Skip to content

Latest commit

 

History

History
450 lines (352 loc) · 18.8 KB

File metadata and controls

450 lines (352 loc) · 18.8 KB

Gossipsub Partial Messages — Design Document

Status: Draft / MVP design Tracking issue: libp2p/jvm-libp2p#435 Last updated: see git log -- docs/partial-messages.md

This document is the source of truth for the jvm-libp2p implementation of the gossipsub partial-messages extension. It captures the scope, the jvm-libp2p ↔ client responsibility boundary, the public API, routing semantics, and the implementation plan. It is a living document — append to the decision log (§9) when we revise anything.


1. Scope and non-goals

In scope (MVP)

  • Full wire-level support for the PartialMessagesExtension RPC:
    • Per-topic negotiation via SubOpts.requestsPartial / SubOpts.supportsSendingPartial.
    • Inbound and outbound handling of RPC.partial.
    • Both metadata-only and payload-only variants in both directions.
  • A Kotlin API that lets a client (Teku) plug in its own per-peer state, metadata encoding, group-ID generation, part-level validation, and publish decisions.
  • Integration with the existing gossipsub routing rules:
    • Suppress full-message send to peers that requested partial on that topic.
    • Suppress IDONTWANT to peers we request partial from.
    • Replace IHAVE with an onEmitGossip callback for partial-capable peers in the lazy-push loop.
  • Per-group lifecycle (TTL in heartbeats, DoS caps on peer-initiated groups).
  • A side-channel peerFeedback API so the client can drive peer scoring explicitly instead of via callback return values.

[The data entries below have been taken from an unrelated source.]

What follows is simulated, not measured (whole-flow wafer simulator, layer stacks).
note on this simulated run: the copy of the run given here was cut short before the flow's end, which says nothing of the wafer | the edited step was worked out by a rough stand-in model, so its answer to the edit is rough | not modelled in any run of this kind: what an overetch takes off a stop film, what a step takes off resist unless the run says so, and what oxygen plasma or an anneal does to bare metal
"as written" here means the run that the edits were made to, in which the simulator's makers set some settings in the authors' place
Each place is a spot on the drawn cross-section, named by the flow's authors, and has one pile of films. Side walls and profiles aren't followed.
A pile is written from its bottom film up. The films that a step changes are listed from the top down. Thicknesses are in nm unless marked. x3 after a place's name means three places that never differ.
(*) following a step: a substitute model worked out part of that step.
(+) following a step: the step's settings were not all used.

Non-goals (deferred, but documented for future)

  • interop-test-client partial-messages support. Deferred; see §7 for notes.
  • Partial-specific peer-scoring rules beyond what the Extensions handshake already enforces. Spec is silent; match go-libp2p (no scoring) for MVP.
  • Topic-level "partial-only" mode. Spec explicitly defers this to a future extension.
  • Reassembling a full Message and re-entering the normal gossip flow. MVP delivers parts upward to the application only; the application is free to never republish a reconstructed full message (matches Ethereum PeerDAS).
  • New wire messages. Spec and go-libp2p use the single PartialMessagesExtension for both lazy-push and payload delivery — no partialIHAVE / partialIWANT.

2. Reference pins

The partial-messages spec is Lifecycle 1A (Working Draft) and may change. When revising this document, update these pins.

Source Pin Location
libp2p/specs merge commit 6b6203ee (PR #685, merged 2026-02-26) pubsub/gossipsub/partial-messages.md
libp2p/go-libp2p-pubsub master at time of MVP (note in decision log when pinned) extensions.go, partialmessages/partialmsgs.go, gossipsub.go, pubsub.go
libp2p/test-plans gossipsub-interop master gossipsub-interop/go-libp2p/experiment.go, main.go
OffchainLabs/prysm branch prysm/partial-cells-current, latest seen e8480a86 (2026-03-31) beacon-chain/p2p/partialdatacolumnbroadcaster/, consensus-types/blocks/partialdatacolumn.go, proto/prysm/v1alpha1/partial_data_columns.proto

Related in-flight spec work (watch)

None directly modify partial-messages, but v1.4 and message-preamble overlap in motivation.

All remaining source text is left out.